Dine across the subcontinent with dishes from the royal kitchens.

When a restaurant comes with MICHELIN recognition, it’s almost guaranteed to be good. Having seen unprecedented success on the subcontinent with four restaurant openings, Jamavar arrived on the London dining scene in 2016 and received a coveted MICHELIN star in 2022.

Entering the restaurant, it’s easy to see why. Jamavar London offers an exquisite dining destination amidst opulent interiors showcased across a split-level space on Mayfair’s Mount Street. Taking a seat on a blue leather banquette, we’re privy to views of the street and the inner workings of the central bar, where skilled mixologists churn out colourful cocktails with whimsical names like Jamavar Delight and Royal Blush. 


The setting is as regal as it is charming. Tanjore paintings sit in chunky gold frames lining the wooden panelled walls, while ornate tiling and textiles display flourishes of palatial India. A small street-side terrace decked out in yellow hues is inspired by Alphonso Mango Season and allows seating for two tables behind golden ropes and flourishing foliage. 

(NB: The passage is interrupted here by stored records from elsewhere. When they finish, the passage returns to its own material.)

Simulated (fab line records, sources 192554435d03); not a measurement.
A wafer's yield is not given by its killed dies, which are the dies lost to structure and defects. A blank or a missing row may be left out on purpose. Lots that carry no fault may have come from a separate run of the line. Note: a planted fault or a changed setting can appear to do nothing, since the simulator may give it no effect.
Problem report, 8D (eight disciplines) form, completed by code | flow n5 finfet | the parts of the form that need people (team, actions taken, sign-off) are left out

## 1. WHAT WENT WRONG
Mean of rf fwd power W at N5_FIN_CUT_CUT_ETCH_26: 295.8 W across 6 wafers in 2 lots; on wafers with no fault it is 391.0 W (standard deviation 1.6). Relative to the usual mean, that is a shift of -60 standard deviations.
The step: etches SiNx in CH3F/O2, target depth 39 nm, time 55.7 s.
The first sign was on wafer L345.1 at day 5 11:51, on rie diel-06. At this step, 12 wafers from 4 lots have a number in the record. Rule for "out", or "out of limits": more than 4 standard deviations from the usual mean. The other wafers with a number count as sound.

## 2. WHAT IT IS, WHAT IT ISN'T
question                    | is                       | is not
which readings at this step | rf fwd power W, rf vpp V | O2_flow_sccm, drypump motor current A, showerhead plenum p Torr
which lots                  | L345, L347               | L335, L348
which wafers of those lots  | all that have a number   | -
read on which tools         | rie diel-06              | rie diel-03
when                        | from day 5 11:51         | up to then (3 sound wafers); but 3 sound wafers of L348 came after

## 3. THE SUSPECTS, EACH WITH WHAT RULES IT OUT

Taking its name from the intricate 16th-century lace shawls of Kashmir, Jamavar is known for its luxurious pan-Indian cuisine from Culinary Director Surender Mohan. The menu pays homage to the subcontinent, showcasing dishes from royal kitchens. For a true taste of Jamavar, the tasting menu (£105 per person) comes highly recommended.

Kid Goat Shami Kebab

Jamavar London’s à la carte menu delights with dishes that showcase India’s diverse flavours and regional cuisines. The restaurant prides itself on using the finest ingredients, ensuring the aromatic curries and tandoori grills offer a harmonious blend of spice and texture. Instead of starters, a selection of small plates is offered, and we studiously work our way through the signatures. 

The Chandni Chowk Ki Aloo Tikki (£16) is an expertly spiced fluffy potato tikki served with yoghurt, tamarind and mint chutney. The Prawns Peera (£16) offers a fiery dish of sun-dried chillies, coconut, ginger and curry leaves, where the unassuming presentation belies the fierce heat of this robust seafood dish. However, the Kid Goat Shami Kebab (£20) is the talk of the table, serving a puck-like kebab of tender goat with a delicate sweet flavour amidst bone marrow sauce and moreish chur chur paratha.

Leela's Lobster Neeruli
Leela’s Lobster Neeruli

Mains, biryanis and tandoor dishes form the heart of the meal, and while the Malai Stone Bass Tikka had the MICHELIN inspectors frothing at the mouth, we’d suggest Leela’s Lobster Neeruli (£42). This silky-smooth subtle dish is concocted from southern spiced coconut milk, pearl onions and kal dosa, coating the delicate lobster pieces without overpowering. Our dining companion can attest to the Old Delhi Butter Chicken (£32) with its alluring mix of chargrilled pulled chicken, fresh tomato and fenugreek. Accompanied by an assortment of breads dusted with kalonji seeds and Dum Nalli Biryani (£36) made from lamb, basmati rice, and crispy onions – it’s a winning combination.

Kesar Mango Rasmalai

Jamavar’s decadent desserts cover Rhubarb Chuski Falooda (£12) and the gold-flecked Chocolate Bounty (£14). However, if you ever wondered what it would look like if The Incredible Hulk made MICHELIN meals, the results would likely be the vibrant green Pistachio Milk Cake (£13). Floating upon a bed of pistachio milk and topped with cream cheese and pretty pink rose petals, the resulting dish is a little denser than we would’ve liked. 


Jamavar’s refined ambience exudes a sense of sophistication, making it the perfect setting for a special occasion or a memorable meal. With its sterling service, exquisite cuisine, and indulgent dining experience, Jamavar has now set its sights on Middle East expansion. Doha opened in 2021, and a restaurant in Downtown Dubai is expected at the end of the year. You heard it here first.

GO: Visit for reservations and more information.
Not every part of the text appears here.